NAC’s Hi-Motion II camera promises enhanced light sensitivity

When Japan’s NAC announced that it had won an Emmy Award for its work in digital super-slow-motion systems at the tail end of last year, it buried the news that its Hi-Motion II camera will be introduced at NAB in an aside at the end of the release. Happily, more details are now emerging.

With the camera slated to ship in first quarter 2012, NAC will exhibit a prototype at the NAB Show in April in Las Vegas, with serious field trials planning to begin thereafter. Exactly at what events it will be tested has yet to be announced, but certainly the timeframe of late May/June being mooted puts the tests on schedule for some seriously high-profile outings.

Billed by the company as the only three-chip camera system in the world capable of capturing more than 10x high-speed images in Full HD, or 1080p, it features a range of improvements over the original unit, notably at least a 4x improvement in light sensitivity, or two stops. This is going to give camera operators and directors far more flexibility in using it and choosing to cut to super-slo-mo shots in the lower light that still prevails in many stadiums.
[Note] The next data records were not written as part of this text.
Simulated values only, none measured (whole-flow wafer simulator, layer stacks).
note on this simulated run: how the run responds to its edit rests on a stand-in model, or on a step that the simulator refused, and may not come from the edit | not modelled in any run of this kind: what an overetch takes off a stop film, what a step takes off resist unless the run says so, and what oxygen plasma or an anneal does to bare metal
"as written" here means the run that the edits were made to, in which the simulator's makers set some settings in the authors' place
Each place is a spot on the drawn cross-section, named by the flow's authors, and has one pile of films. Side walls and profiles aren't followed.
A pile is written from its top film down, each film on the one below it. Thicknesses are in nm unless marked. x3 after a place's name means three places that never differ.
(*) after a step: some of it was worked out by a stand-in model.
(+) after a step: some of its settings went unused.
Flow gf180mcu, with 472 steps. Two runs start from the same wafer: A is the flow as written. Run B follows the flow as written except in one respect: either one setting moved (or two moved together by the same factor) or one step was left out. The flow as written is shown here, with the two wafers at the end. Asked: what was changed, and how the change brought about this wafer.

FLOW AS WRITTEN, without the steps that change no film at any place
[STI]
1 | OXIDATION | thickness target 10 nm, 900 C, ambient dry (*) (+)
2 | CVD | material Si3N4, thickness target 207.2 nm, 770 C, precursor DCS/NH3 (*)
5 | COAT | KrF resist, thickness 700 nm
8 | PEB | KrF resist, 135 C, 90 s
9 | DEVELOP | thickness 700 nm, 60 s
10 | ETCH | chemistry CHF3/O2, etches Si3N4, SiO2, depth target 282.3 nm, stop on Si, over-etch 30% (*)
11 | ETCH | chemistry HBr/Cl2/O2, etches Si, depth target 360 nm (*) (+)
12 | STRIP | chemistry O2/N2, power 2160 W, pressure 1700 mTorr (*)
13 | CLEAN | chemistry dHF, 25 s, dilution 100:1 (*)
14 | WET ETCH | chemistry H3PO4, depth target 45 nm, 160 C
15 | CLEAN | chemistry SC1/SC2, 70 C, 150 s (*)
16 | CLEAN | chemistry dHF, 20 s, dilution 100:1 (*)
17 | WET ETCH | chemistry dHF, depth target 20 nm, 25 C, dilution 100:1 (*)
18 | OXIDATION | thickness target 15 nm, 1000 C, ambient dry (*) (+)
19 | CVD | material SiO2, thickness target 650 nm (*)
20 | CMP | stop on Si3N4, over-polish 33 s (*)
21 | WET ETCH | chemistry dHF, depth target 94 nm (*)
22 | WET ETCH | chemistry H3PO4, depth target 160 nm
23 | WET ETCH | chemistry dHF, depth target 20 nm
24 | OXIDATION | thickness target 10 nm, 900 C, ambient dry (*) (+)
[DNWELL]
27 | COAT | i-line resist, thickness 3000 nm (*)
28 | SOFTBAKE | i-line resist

“Instead of having the lens wide open and having to use gain to get light pictures, they’ll be able to run at 300 fps or faster, stopped down to F4, and have far more depth of field to work with,” says Andy Hayford, digital high-speed manager for ARRI Media, one of NAC’s partners on the High-Speed project. “The ability to pull focus and keep focus when working wide open in poor lighting is a fairly rare one, so this is going to democratise who can use the camera considerably.”

3D capability is also, inevitably, in the cards, with some interesting developments planned for later on in the year. “You can’t just genlock at high speed,” says Hayford. “You need to lock the sensors together, and the way that’s going to be implemented in High Speed II is rather nice.”